Capitol Hill’s newest hideout is betting you are more into crackling vinyl and a tense endgame than the latest group chat. Pigeon, which opened in April from the team behind Pon Pon, is a listening-focused cocktail bar that trades glowing screens for turntables, chessboards, and hand-mixed old-fashioned sodas. The low-lit room is built to push conversation and analog pastimes ahead of scrolling and streaming.
What the Room Looks Like
As reported by The Denver Post, Pigeon sits at 1431 N. Ogden St. and is intentionally screen-free, with a rotating collection of records spinning on turntables instead of a TV on every wall. Tables light up to reveal built-in chess boards, turning bar seats into de facto game tables.
The Denver Post also notes that owner Andy Rauworth and partners Eric and Alison Corrigan handled many of the interior details themselves, including a handmade concrete backsplash. The bar keeps relatively chill hours for the neighborhood: 4 p.m. to midnight on Sunday, Monday, Wednesday, and Thursday, 4 p.m. to 1 a.m. on Friday and Saturday, and closed on Tuesday.
Where It’s Licensed
Records show Pigeon LLC is listed as the tavern licensee at 1431 North Ogden Street #100 in Denver. According to Colorado.gov, the liquor license entry confirms the business is set up for on-premises service at that storefront address. That official listing lines up with the new venue’s physical presence on North Ogden in Capitol Hill.
Food, Sodas and Small Plates
Inside Pigeon, a counter called Toad, operated by chef Elliott Delka, runs a tight menu built around Colorado ingredients. Dishes are reported to include gyoza and a tofu katsu, a small lineup that keeps the focus on quality rather than a novel-sized menu. The bar leans into nonalcoholic craft options too, so the teetotalers are not stuck with plain soda water.

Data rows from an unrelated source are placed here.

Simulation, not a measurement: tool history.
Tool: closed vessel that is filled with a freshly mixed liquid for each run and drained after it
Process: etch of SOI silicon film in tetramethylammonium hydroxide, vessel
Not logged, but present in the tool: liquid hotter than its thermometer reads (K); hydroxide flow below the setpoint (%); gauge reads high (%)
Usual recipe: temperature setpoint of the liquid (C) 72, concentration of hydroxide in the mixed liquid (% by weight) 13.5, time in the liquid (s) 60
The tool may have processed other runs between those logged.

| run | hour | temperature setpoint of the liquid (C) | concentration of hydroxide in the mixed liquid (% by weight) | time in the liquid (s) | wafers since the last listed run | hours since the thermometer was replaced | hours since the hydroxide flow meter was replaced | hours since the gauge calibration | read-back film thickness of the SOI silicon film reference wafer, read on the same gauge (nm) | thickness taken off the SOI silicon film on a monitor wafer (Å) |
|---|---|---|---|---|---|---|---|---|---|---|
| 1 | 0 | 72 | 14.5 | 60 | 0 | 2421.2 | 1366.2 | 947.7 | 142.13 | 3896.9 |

The venue’s old-fashioned sodas are mixed by hand from house-made syrups, a technique assistant manager Travis Rice says he first picked up working at a soda fountain in Broken Bow, Neb. Those food and beverage details were laid out in The Denver Post.
Part of a Vinyl Boom
Pigeon is not spinning records in a vacuum. It arrives in the middle of a small wave of record-forward spots across Denver. Westword has pointed to newcomers such as Peach Crease Club and Malinche Audiobar as part of that trend, with bars leaning into curated soundtracks and nostalgia as a selling point.
Owner Rauworth’s DIY, hands-on style and local arts ties fit neatly into that scene. His name appears among longtime collaborators on community pages like Lane Meyer Projects. For now, Pigeon is staking out its lane as a low-volume, screen-free spot where the main draws are listening, chess, seasonal sodas, cocktails, and a short list of small plates.